Every parent is different no matter what culture they hail from, but research shows that Chinese parents often share traits uncommon in Western households. They also — and it’s important to note this — often share traits that were common in Western households a few decades ago. For instance, women are often expected to run the household while men work. This happens to be the arrangement in my house. But kids doing chores and suppressing their emotions are not part of the arrangement. I was, naturally, curious to see what would happen if I very suddenly changed that.
My son’s school had just sent home a newsletter explaining that it was time for end-of-the-year testing. First graders would be expected to count (and write) from 1 to 60 and would be expected to be able to spell a slate of vocabulary words. Considering our kid was already on his teacher’s bad side for rarely lifting his head off the desk, I decided this presented a perfect opportunity to instill a strong work ethic.

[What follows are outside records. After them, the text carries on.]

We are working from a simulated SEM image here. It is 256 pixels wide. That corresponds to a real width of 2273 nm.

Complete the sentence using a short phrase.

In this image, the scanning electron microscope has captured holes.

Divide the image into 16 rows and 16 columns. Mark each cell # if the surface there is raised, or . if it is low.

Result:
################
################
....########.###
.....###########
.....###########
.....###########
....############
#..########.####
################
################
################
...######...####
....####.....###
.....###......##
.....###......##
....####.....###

He was not pleased. But like good Chinese parents (or like two Caucasian people in Ohio pretending to be good Chinese parents), we tried not to think too much about how he felt on the matter. Naturally, that led to some epic meltdowns on all sides. His whining and attempted diversions were deeply infuriating.
“Just write the numbers! You would have been done an hour ago if you would just concentrate!” we explained very loudly.
It was clear we were missing something and a bit more research revealed the problem was a flaw in our messaging. We had to learn to emphasize practice more than anything else. So we encouraged him to practice, practice, practice, even pushing him to write to 100 rather than the expected 60. The counting and spelling was a nightly task, beyond his daily homework. It sucked for everyone.
Meanwhile, we were also tightening the screws on the high emotions that tend to run in the house. The new rule? Your apparent anger and sadness will not be tolerated. If you need something, you come to us calmly.
By Thursday, the kids were taking deep breaths before airing grievances. That was nice, but the number and spelling work continued to be a strain. It just took so much time. It also made parenting feel like real work. It ate into our personal time. Those two things, parenting and personal, could no longer be conflated. My wife was ready to break.
Then we had a breakthrough. On Sunday, we split the family up into two teams for a deep house clean. We told our children that they had tasks and it was imperative they do them. Interestingly, the boys took to the chores easily. The little one vacuumed with a hand vac. The big one jumped into dusting with a deep pride and concentration.
“I want to start a cleaning service in the summer,” my 6-year-old said. I had a sense he could pull it off. In the end, there was less for my wife and me to do. I wouldn’t say we regained the hours sunk into numbers and vocabulary, however, our time debt had been slightly reduced.
We saw that had this been our normal way of doing things, the boys would likely be so used to household duties it would be easy to acculturate them into academia. It would also be easier to keep the house clean. We decided this was very good for us and that it might be the new normal.
Still, we failed at some other tests. Research suggests that Chinese parents are stingy with apparent affection, preferring to show love through acts of sacrifice. That’s beautiful in a stoic kind of way, but my wife and I are not stoic at all. We are completely incapable of holding back our vociferous adoration of our kids — even for the good of our kids. It could be easily argued that we’re selfish in that regard and maybe that’s right. Either way, it’s not something that’s ever going to happen.
That’s why we went crazy with hugs and whooping when our kid came home with a practice test number sheet that was nearly perfect. We hugged him and praised him and smiled and gave high-fives. We were happy for him and about his new work habits, but we were also happy for ourselves. Our work had paid off. This felt good.
My son beamed while he pointed to his well-formed numbers, bringing my attention to the last few numbers where he’d counted to 500 by hundreds: 100, 200, 300, 400, 500.
“Look! I went all the way to ten thousand!” he exclaimed wrongly.
My wife looked at each other. We were happy, but also a bit sad. We had to correct him. The tiger parenting had been so effective that we couldn’t in good conscience stop. At the same time, it sucked a bit for us. It was, in short, time for a stoic act of sacrifice. So that’s the thing my wife and I are practicing now.